Nelder-Mead method

There are occasions where it has been spectacularly good ... Mathematicians hate it because you can’t prove convergence; engineers seem to love it because it often works. -- John Nelder

The Nelder-Mead (NM) method (also called downhill simplex method is a heuristic (search method for minimizing an objective function $f({\bf x}$ given in an N-dimensional space. The key concept of the mehtod is the simplex, an $N$ dimensional polytope that is a convex hull of a set of $N+1$ linearly independent points ${\bf x}_0,\cdots,{\bf x}_N$ . These points are linearly independent in the sense that the $N$ vectors $\{{\bf x}_0,\cdots,{\bf x}_N\}$ are linearliy independent (no three points are colinear):

$\displaystyle S=\left\{\sum_{i=0}^Nc_i{\bf x}_i \;\bigg\vert\;\sum_{i=0}^Nc_i=1, \;\;\;\;c_i\ge 0\right\}$

(21)

Intuitively, a simplex is a volumn in the N-D space enclosed by flat surfaces and spanned by $N+1$

verticies. For example, a simplex is a line sigment spanned by 2 points in 1-D space, a triangle spanned by 3 points in 2-D space, and a tetrahedron spanned by 4 points in 3-D space.

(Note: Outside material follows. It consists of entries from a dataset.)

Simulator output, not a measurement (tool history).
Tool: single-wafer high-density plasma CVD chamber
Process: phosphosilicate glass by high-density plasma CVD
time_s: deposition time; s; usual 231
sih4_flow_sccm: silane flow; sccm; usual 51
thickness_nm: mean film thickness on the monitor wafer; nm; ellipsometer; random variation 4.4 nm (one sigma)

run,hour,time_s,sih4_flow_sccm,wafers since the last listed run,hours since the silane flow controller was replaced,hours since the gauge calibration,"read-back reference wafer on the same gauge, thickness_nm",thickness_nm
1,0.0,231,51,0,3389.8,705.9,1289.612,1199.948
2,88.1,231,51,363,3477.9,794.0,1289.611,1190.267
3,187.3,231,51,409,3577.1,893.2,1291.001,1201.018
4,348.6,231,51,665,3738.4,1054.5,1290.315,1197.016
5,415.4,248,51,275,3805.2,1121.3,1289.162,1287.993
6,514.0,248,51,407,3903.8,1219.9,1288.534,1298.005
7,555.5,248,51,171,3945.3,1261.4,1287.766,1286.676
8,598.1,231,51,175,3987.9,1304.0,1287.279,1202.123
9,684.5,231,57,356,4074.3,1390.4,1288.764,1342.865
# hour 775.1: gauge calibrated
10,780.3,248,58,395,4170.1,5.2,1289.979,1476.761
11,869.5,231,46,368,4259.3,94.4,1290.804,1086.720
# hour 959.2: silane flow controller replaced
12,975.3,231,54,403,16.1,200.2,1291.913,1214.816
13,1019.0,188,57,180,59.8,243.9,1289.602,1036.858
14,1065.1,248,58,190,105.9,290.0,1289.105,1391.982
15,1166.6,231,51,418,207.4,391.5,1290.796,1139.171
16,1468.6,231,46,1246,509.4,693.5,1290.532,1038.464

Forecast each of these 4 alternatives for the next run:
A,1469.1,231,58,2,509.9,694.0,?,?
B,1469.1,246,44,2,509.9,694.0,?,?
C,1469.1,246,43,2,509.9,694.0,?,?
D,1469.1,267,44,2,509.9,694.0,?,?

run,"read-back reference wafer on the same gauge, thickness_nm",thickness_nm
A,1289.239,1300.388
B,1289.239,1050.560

The NM method is an iterative process which transforms an initial simplex iteratively into a different one following a path in the space along which the function values are progressively reduced. The initial simplex can be generated based on a single point ${\bf x}_0$ , an initial guess, by adding a constant along each of the $N$ dimensions spanned by the standard basis $\{{\bf e}_1,\cdots,{\bf e}_N\}$ :

$\displaystyle {\bf x}_i={\bf x}_0+c{\bf e}_i$

(22)

In the subsequent iterations, the initial simplex is transformed based on four parameters:

reflection coefficient: $\alpha>0$ , e.g., $\alpha=1$
expansion coefficient: $0<\beta<1$ , e.g., $\beta=1/2$
contraction coefficient: $\gamma>1$ , e.g., $\gamma=2$
shrink coefficient: $0<\delta<1$ , e.g., $\delta=1/2$

Specially here are the steps in each iteration:

Order all vertex points according to their function values:

$\displaystyle f({\bf x}_0)\le f({\bf x}_1)\le\cdots\le f({\bf x}_N)$ (23)

Denote the best point with lowest function value by ${\bf x}_0={\bf x}_l$ , the worst point with the highest function value by ${\bf x}_N={\bf x}_h$ , and the second worst point by ${\bf x}_{N-1}={\bf x}_s$ .
Find the centroid of all points except the worst one ${\bf x}_N={\bf x}_h$ :

$\displaystyle {\bf c}=\frac{1}{N}\sum_{i=1}^N{\bf x}_i$ (24)
Find a new reflection point:

$\displaystyle {\bf x}_r={\bf c}+\alpha({\bf c}-{\bf x}_h)$ (25)

Depending on the function value $f({\bf x}_r)$ , we will do one of the following:
- If $f({\bf x}_s<f({\bf x}_r)<f({\bf x}_l)$ , then replace ${\bf x}_h$ by ${\bf x}_r$ .
- If $f({\bf x}_r)<f({\bf x}_l)$ , get an expansion point
  
  $\displaystyle {\bf x}_e={\bf c}+\gamma({\bf x}_r-{\bf c})$ (26)
  
  Replace ${\bf x}_h$ by the better (with lower function value) of ${\bf x}_r$ and ${\bf x}_e$ . This is called greedy optimization.
- $f({\bf x}_r)>f({\bf x}_s)$ , i.e., ${bf x}_r-{\bf c}$ is a wrong direction, get a contraction point
  
  $\displaystyle {\bf x}_c={\bf c}+\beta({\bf x}_h-{\bf c})$ (27)
  
  If $f({\bf x}_c)<f({\bf x}_h)$ is better than ${\bf x}_h$ , replace ${\bf x}_h$ by ${\bf x}_c$
- Terminate the iteration when the variance of the function values at the vertices of the current simplex is smaller than a tolerance. The best point ${\bf x}_0$ with lowest function value is returned as the solution.